HR How to: How to measure the return-on-investment of your wellness program

At this point, we know that we should be offering wellness programs to our employees, but when it comes to making a business case for implementing – or adding to – a program, it is incredibly difficult, if not impossible, to prove that these initiatives provide a return on investment (ROI).

The latest wellness metric to gain some traction among employers is Value on Investment (VOI). According to a recent study by the International Foundation of Employee Benefit Plans (IFEBP), approximately half of employers are using at least one VOI metric to gauge the overall success of their wellness offerings, versus a traditional ROI metric, which is only used by about 28 percent of companies.
But what is VOI exactly? According to HR Morning News, “it’s a broad measurement system that looks at everything from reduced health claims to increased productivity and morale.” In the study cited above, the most popular VOI measures used by employers in the study included:

•Improved health risk assessment data (used by 63% of employers)
•Reduced healthcare costs (56%)
•Reduced absenteeism (51%)
•Improved employee engagement (49%)
•Increased productivity (42%)
•Improved overall organization financials and growth (38%)
•Improved recruitment (33%)
•Lower disability/workers’ compensation claims (31%), and
•Reduced turnover (21%).

When the study examined the types of wellness offerings that were most likely to have a good VOI, they found that fitness and nutrition initiatives, screening and treatment programs, social and community events, stress and mental health offerings, and purpose and growth initiatives all topped the list. They also found that wellness programs were most successful if they were offered across multiple communication channels and platforms, including seminars, speakers, testimonials, books, brochures, health fairs and social media.
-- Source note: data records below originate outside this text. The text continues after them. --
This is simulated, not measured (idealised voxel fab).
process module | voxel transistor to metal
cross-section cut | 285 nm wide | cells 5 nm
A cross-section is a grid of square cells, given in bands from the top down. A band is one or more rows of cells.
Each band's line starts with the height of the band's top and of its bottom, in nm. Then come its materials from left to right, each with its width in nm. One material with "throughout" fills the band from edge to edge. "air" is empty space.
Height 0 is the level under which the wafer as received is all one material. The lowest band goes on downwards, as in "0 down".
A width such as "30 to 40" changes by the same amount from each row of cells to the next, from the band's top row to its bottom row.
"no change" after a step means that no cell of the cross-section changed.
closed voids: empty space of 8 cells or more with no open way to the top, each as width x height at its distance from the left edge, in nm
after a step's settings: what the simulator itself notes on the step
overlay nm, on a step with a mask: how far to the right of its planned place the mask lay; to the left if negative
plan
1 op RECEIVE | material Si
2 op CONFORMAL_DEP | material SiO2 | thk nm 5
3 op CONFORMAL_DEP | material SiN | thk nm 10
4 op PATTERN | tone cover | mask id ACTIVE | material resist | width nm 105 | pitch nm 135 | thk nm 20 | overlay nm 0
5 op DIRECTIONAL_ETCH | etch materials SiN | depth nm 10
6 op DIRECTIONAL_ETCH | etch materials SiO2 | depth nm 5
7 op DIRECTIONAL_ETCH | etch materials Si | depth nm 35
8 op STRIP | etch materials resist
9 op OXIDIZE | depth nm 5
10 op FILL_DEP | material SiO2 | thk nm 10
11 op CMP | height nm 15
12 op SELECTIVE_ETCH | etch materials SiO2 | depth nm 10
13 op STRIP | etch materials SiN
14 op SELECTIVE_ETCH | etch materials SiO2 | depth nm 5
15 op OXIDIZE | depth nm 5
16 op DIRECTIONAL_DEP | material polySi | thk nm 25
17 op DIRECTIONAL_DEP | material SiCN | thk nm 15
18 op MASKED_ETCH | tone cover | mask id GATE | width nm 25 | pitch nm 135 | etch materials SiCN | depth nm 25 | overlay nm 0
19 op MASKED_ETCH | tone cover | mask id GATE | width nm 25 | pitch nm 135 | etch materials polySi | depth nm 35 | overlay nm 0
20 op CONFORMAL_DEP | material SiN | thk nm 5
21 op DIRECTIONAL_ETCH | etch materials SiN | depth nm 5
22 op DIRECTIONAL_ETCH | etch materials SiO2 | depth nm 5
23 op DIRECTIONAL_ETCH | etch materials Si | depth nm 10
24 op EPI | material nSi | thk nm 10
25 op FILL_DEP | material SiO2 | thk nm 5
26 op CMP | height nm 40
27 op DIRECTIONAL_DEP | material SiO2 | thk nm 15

Finally, the report notes that when it comes to participation, incentives continue to be most effective to spur employees to join. Specifically, the report notes that employee participation is especially increased by offering incentives for health screenings (57% vs. 40%), weight-loss programs (37% vs. 17%) and health fairs (54% vs. 37%). Other factors that successfully increase participation are targeting programs based on employee health risks, surveying workers for feedback on initiatives, including spouses and children in offerings and having company leaders communicate wellness program support.